If I recall correctly, that so-called first round pick was a future first round pick. If Walsh made that or any move that resembled that along with Randolph for a 2nd round pick, I'd be pissed because it would borderline on being retarded. Randolph is one of the best young prospects in the league. He does have his flaws but none of them (aside from off-court issues) that are necessarily fatal to developing his career. Pair him with a Patrick Ewing, who you think so highly of as a big man coach, and Randolph realistically could be a top 5 power-forward in the league.


----------



## Kiyaman (Aug 14, 2006)

> Pair him (Zach) with a Patrick Ewing, who you think so highly of as a big man coach, and Randolph realistically could be a top 5 power-forward in the league.


After what we seen last season between Curry & Zach, the hiring of Patrick Ewing at the end of last season would've been the "BIG TALK" of the Knicks offseason. 



> Randolph is one of the best young prospects in the league.


That sentence would get you laughed out of any NBA Forum. Especially the Blazers Forums.



> If Walsh made that or any move that resembled that along with Randolph for a 2nd round pick, I'd be pissed because it would borderline on being retarded.


I guess the Portland Blazers $30 million buyout to get Zach Randolph off the team makes them candidates for a psycho institution. 

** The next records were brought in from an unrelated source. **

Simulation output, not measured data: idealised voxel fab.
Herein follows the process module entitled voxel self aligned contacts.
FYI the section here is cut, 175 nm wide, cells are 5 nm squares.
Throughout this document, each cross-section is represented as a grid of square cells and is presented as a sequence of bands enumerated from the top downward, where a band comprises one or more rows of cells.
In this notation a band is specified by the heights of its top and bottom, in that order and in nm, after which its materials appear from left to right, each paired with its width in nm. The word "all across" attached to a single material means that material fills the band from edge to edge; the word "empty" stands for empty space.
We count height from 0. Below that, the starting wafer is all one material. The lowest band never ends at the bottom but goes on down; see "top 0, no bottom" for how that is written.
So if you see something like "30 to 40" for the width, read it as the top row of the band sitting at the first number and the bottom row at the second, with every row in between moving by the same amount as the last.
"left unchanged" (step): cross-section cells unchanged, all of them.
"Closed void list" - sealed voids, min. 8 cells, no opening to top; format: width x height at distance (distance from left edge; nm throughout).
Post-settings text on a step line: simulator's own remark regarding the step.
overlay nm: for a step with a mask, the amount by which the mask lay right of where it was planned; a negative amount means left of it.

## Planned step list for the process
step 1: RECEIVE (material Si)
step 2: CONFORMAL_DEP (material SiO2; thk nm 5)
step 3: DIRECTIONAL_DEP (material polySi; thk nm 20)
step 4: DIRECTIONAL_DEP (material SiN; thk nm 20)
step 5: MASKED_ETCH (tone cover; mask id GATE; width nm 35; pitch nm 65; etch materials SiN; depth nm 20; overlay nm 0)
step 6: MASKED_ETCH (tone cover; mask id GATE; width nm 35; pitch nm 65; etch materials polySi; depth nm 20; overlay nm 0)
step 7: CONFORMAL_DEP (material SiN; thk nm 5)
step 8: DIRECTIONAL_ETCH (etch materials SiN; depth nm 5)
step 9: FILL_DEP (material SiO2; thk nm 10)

*What would you rather give up or find more value in?* 
A) $30 million dollars or 
B) future first round draft pick


----------



## TwinkieFoot (Jul 8, 2006)

Kiyaman said:


> That sentence would get you laughed out of any NBA Forum. Especially the Blazers Forums.


This discussion about Randolph was had on the Blazers forum and there were Blazer fans that still seem to believe in him. In either case, the ones who do laugh are more likely to be the ones whose opinions don't matter as much to me to not be able to see how obviously talented the guy is; casual fans are usually the ones that write off Randolph. He has flaws but none that can't be corrected with the proper influences. Will he? Who knows but in either case what he does on the floor is very hard for any average player to do.





Kiyaman said:


> I guess the Portland Blazers $30 million buyout to get Zach Randolph off the team makes them candidates for a psycho institution.
> 
> *What would you rather give up or find more value in?*
> A) $30 million dollars or
> B) future first round draft pick


The Blazers got Channing Frye who was being mentioned as a serious candidate for ROY and in trade rumors for guys as good as Lamar Odom during his rookie season. He's had some bumps in the road during his second season but was still considered a good prospect big man that was a poor fit for his then current team.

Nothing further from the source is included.